Porterfield’s style, which is not yet a shtick, is a mix of observational realism and carefully measured dramatic storytelling. His structuring devices are so carefully submerged that his could rightly be called a subcutaneous cinema. Putty Hill, a kind of lo-fi Big Chill starring a pre-breakout Sky Ferreira as one of several Baltimore teenagers mourning the death by drug overdose of a friend, was a rare example of an experimental narrative that downplayed its directorial conceit in order to focus more effectively and affectionately on the people onscreen. Acting as an off-camera interviewer, Porterfield held the (fictional) story of communal grief together while pushing his actors to open up in ways that transcended even the film’s quasi-documentary boundaries. When Jason Anderson compared Putty Hill to the work of Pedro Costa in Cinema Scope 45, he wasn’t (only) being generous, he was picking up on how the younger filmmaker’s combination of asceticism and openness to the moment had yielded something sympatico with a strain of Costa’s work: a humanely scaled portrait of un-colossal youth.
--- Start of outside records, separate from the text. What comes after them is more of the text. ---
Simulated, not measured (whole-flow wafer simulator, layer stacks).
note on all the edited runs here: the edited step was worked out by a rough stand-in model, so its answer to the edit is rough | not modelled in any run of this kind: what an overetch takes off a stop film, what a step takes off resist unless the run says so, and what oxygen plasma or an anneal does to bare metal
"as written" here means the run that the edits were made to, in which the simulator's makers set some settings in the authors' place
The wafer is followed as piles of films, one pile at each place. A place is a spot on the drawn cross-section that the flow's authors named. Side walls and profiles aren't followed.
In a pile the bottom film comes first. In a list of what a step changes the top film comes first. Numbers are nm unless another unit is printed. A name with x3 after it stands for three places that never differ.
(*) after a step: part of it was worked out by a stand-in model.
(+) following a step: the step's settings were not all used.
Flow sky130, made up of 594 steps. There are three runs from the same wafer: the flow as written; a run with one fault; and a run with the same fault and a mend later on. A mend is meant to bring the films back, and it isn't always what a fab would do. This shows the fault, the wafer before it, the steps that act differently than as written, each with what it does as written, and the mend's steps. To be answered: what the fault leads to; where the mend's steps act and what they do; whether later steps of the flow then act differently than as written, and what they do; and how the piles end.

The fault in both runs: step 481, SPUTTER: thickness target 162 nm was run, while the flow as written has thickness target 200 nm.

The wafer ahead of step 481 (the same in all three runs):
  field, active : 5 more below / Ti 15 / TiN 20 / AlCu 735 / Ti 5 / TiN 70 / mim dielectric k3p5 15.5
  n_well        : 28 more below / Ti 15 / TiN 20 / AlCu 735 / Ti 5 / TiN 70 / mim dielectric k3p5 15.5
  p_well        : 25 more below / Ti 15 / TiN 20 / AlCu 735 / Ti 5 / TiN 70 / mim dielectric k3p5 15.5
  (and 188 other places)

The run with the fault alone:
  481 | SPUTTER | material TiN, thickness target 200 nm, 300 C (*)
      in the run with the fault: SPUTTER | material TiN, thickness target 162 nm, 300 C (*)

I Used to be Darker isn’t likely to inspire similar comparisons, but it’s still impressive in its own way. Putty Hill was a salvage job after a planned scripted feature fell apart, and so its loose, communal vibe felt as much like a naturally occurring phenomenon as a deliberate strategy. I Used to Be Darker is a script-based film (the screenplay is by Porterfield and author Amy Belk) and as a result has more marks to hit, which it does while still managing to tread lightly. An early scene hints at the movie’s approach: Taryn (Deragh Campbell) argues furiously with a young man at an Ocean City beach party while the camera stays safely on the other side of a sliding glass door. Even though we can piece together the reasons for Taryn distress—she’s pregnant, the guy is uninterested in sticking around, and she’s momentarily estranged from her parents back in her native Ireland—Porterfield’s austerity measures grant the character a sense of privacy-verging-on-mystery.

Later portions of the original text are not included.